AMD have pushed out 3 identical cards, 7970M - 8970M - R9 M290X where the last one, M290X, got a tiny 50MHz bump. Atleast Nvidia gave us something new with GTX 780M with more cores and a more agressive clocks. But they should have stopped there instead of getting greedy and pushing out a broken rebrand card operating on the edge of whats possible in a notebook.
pidge, although that he bought an Alienware notebook with the 880M to try to investigate, I find it strange that Nvidia have to go out and buy notebooks, instead of doing testing inside their own facility where they surely have a ton of these dead old GK104 chips laying around in piles.

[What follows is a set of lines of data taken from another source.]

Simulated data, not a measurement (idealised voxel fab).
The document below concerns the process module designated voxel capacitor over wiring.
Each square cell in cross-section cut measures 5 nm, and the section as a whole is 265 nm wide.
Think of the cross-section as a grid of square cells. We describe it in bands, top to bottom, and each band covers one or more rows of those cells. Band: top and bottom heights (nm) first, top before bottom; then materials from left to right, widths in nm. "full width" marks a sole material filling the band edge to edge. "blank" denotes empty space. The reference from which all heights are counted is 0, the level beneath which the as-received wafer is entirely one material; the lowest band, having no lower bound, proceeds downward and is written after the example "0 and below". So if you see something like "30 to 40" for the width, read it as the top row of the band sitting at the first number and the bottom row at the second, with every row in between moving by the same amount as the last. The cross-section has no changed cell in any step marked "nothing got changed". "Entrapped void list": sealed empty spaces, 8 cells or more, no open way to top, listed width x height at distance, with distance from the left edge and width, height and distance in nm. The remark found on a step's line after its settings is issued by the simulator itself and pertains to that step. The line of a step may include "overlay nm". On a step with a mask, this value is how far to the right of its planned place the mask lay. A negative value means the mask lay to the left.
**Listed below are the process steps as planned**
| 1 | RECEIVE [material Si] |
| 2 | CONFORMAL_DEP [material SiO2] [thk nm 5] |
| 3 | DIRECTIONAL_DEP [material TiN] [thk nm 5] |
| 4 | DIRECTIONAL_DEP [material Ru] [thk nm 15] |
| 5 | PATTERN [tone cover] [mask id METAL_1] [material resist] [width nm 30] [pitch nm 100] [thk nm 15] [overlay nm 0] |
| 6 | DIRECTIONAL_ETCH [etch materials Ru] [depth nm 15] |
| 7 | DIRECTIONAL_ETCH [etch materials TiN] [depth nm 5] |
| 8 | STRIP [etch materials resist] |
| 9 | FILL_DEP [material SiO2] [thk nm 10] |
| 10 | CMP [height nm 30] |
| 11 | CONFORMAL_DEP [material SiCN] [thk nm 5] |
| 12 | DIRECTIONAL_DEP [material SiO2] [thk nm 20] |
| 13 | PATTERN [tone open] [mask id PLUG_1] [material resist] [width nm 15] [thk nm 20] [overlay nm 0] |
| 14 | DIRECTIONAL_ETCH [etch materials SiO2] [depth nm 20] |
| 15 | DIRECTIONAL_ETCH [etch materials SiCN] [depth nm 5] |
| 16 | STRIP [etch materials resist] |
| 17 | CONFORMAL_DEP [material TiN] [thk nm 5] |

Unless they have more than less given up on using too much effort and energy on fixing a 2.5 year old architecture. Its nothing wrong with the Kepler architecture, but like I said in my previous posts, GTX 880M aka GK104 @ 1GHz should have never been put out and launched for Average Joe to buy and expect to run all cool and stable. For enthusiasts that know the pro`s and con`s of such clocks, maybe, but I believe its a thin line between GPU Boost working on 990MHz and throttling inside a little notebook, which seems to be the case for many people.
People should be warned to not buy the GTX 880M. OEMs should refuse to out them inside their notebooks. Not gonna happen though, Nvidia trick people with their rebrand marketing, OEMs are there to make money, its sad, because that could have pushed forward the launch of Maxwell GTX 880MX/980M which again probably will be as stable and cool as a GTX 680M.
Instead we are waiting. Waiting for AMD to make a move, hopefully to push Nvidia to release the damn chip, because shure as hell Nvidia won`t lead, but rather follow and one up AMD like the cowards they are. I know when it is launching, and it sucks to wait while Nvidia got the chip ready to go inside a notebook.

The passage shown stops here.